The Sea-Saint years were a new and fruitful creative era for Toussaint. In the 1980 film by Stevenson Palfi, “Piano Players Rarely Ever Play Together,” he was featured as a representative of the New Orleans piano tradition alongside Professor Longhair and Isidore “Tuts” Washington. Toussaint was the young gun of the three, showing how he had absorbed and understood the older “junker” blues style, boogie-woogie and ragtime, and made it a home within a modern sound.
That understanding—a bridge between the deep, soulful traditions of New Orleans and contemporary pop—made him an attractive producer. His talent drew the likes of Paul McCartney, who recorded 1975’s Venus and Mars at Sea-Saint, and Labelle, who waxed their 1974 Nightbirds—which included the sassy megahit “Lady Marmalade”—there. He also helped to shepherd one of the most important New Orleans bands of the second half of the twentieth century into the spotlight, via Sea-Saint. The Meters became the studio’s house band, developing a greasy, gritty style that would define Southern funk and go on, through samples, to become an anchor of hip-hop.
“My fondest memory was just watching him work,” said Meters bassist George Porter, Jr. “He had the whole chart in his head, and he knew how he wanted it to sound. He didn’t want to write music for us to read, because the band had a unique way of playing together. He related to the musicians in the room to get us to play what he was hearing. He had a unique way of getting musicians to play his thoughts. It was inspiring.”

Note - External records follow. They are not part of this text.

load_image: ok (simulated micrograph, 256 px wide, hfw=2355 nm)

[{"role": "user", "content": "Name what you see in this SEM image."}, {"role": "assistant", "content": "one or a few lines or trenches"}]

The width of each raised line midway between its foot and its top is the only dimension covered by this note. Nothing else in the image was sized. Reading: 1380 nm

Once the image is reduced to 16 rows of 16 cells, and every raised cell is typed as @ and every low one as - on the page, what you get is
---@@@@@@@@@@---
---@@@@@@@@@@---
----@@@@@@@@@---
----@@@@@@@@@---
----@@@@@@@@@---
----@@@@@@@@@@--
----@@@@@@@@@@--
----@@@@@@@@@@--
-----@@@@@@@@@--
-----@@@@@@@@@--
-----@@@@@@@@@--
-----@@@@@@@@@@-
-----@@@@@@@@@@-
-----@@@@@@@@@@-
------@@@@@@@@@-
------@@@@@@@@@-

The ’70s also saw Allen Toussaint emerge as a solo artist for the first time since his 1958 album of instrumentals, The Wild Sound of New Orleans, which had been released under the name “Tousan.” He dashed off a trio of smooth soul albums: 1971’s self-titled, 1972’s Life, Love and Faith and 1975’s Southern Nights. There were simmering passions on those albums. Songs like “Who’s Gonna Help Brother Get Further” and “Yes We Can Can” were anthemic calls for unity under a sophisticated gloss of sizzling funk and warm country soul. In the ’80s, his solo output tapered off, but he continued to work with musicians through his New York–based NYNO label.
Both the songs he recorded solo and those he wrote for others were covered extensively: “Fortune Teller,” which he wrote for Benny Spellman’s baritone, was taken on by the Rolling Stones, the Hollies, the Who and many others, including Robert Plant and Alison Krauss on their Grammy-winning 2007 collaboration Raising Sand. Both the Judds and famously, Devo, took on his Lee Dorsey composition “Working in the Coal Mine.” Lowell George, Bonnie Raitt and a slew of others interpreted his compositions over the years.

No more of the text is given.